The half year accounts are prepared on the basis of the accounting policies set
out in the most recent set of financial statements.
2. Segmental Analysis
Unaudited Unaudited Audited
Six months ended Six Months ended Year ended
30th June 2003 30th June 2002 31st December 2002
#'000s #'000s #'000s
Turnover by Destination
United Kingdom 1425 1682 2877
North America 4689 4943 9852
Continental Europe 6872 7221 13237
Asia 2786 3034 6311
Central & South America 274 296 560
Rest of World 400 448 876
_______ _______ _______
16446 17624 33713
_______ _______ _______
Turnover by Market
Domestic & Industrial Appliances 9259 10567 19759
Steelmaking 3098 3117 5894
Automotive 2543 2986 5830
Investment Casting 24 31 (61)
Engineered Ceramics 632 388 957
Other Industrials 890 535 1334
_______ _______ _______
16446 17624 33713
_______ _______ _______
3. Movement in Shareholders' Funds
Capital Profit & loss
Share Share redemption Revaluation account
capital premium reserve reserve Total
#'000s #'000s #'000s #'000s #'000s #000s
At the beginning of
the period 1196 8399 218 1802 5067 16682
Profit for the period - - - - 546 546
Interim dividend - - - - (479) (479)
Currency translation
adjustment - - - (10) (282) (292)
Transfer from revaluation
reserve - - - (35) 35 -
Issue of shares - 3 - - - 3
_______ _______ _______ _______ _______ ______
At end of period 1196 8402 218 1757 4887 16460
_______ _______ _______ _______ _______ ______
4. Dividends
The dividend charge for the period represents an interim dividend of 2.0p per
ordinary 5p share and will be payable on 16th October 2003 to those shareholders
listed on the register as at 3rd October 2003.
5. Taxation
Taxation has been provided at the estimated effective rate for the full year.

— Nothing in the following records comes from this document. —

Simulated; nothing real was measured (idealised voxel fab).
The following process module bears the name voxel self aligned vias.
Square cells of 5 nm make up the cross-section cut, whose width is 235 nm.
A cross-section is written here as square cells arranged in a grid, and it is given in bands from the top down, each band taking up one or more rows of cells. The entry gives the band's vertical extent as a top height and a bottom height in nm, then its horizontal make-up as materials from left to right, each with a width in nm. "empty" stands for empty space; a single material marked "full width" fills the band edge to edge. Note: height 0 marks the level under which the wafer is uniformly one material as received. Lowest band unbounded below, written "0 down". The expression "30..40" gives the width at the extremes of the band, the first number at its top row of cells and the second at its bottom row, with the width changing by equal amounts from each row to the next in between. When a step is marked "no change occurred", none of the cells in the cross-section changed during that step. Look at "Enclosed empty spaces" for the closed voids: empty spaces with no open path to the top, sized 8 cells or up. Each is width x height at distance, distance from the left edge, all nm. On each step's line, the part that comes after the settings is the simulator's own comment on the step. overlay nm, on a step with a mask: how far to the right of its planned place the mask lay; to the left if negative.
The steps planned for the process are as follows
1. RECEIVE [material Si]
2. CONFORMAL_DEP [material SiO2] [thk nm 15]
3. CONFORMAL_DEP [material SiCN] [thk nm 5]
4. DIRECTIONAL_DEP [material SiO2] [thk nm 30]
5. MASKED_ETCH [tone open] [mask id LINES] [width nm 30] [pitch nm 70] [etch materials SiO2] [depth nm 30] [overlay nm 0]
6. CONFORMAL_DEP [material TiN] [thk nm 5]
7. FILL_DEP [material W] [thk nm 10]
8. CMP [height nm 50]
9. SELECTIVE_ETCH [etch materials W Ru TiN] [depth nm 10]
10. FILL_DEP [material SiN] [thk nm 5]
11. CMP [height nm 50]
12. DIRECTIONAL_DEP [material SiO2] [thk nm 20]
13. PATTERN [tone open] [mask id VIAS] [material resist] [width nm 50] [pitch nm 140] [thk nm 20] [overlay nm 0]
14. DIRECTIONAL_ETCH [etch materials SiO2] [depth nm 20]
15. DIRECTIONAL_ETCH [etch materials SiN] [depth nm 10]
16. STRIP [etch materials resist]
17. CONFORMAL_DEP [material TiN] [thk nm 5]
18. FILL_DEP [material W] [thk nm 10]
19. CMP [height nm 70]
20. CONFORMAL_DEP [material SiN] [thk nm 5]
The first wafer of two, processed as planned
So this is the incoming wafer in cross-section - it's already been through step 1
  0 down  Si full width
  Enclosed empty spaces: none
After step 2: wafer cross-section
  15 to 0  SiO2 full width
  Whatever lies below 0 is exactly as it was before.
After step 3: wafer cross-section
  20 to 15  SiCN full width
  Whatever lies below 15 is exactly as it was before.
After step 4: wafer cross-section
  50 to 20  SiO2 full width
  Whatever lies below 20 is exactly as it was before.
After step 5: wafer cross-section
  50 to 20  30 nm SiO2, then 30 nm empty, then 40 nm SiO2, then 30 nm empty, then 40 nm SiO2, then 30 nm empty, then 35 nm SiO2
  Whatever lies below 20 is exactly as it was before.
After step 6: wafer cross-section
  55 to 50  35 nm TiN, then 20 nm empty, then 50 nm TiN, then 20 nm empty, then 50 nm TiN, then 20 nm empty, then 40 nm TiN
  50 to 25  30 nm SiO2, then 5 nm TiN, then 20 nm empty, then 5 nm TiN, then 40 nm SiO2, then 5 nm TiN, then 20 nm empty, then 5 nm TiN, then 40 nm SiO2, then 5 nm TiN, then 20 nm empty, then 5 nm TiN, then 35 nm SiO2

6. Distribution of interim results
Copies of the interim report will be posted to shareholders on Friday 3 October
2003 and will be available from the company's registered office at Doxey Road,
Stafford ST16 1DZ during normal business hours.
Independent review report by KPMG Audit Plc to UCM Group PLC
Introduction
We have been engaged by the company to review the financial information set out
on pages 3 to 7 and we have read the other information contained in the interim
report and considered whether it contains any apparent misstatements or material
inconsistencies with the financial information.
This report is made solely to the company in accordance with the terms of our
engagement to assist the company in meeting the requirements of the Listing
Rules of the Financial Services Authority. Our review has been undertaken so
that we might state to the company those matters we are required to state to it
in this report and for no other purpose. To the fullest extent permitted by law,
we do not accept or assume responsibility to anyone other than the company for
our review work, for this report, or for the conclusions we have reached.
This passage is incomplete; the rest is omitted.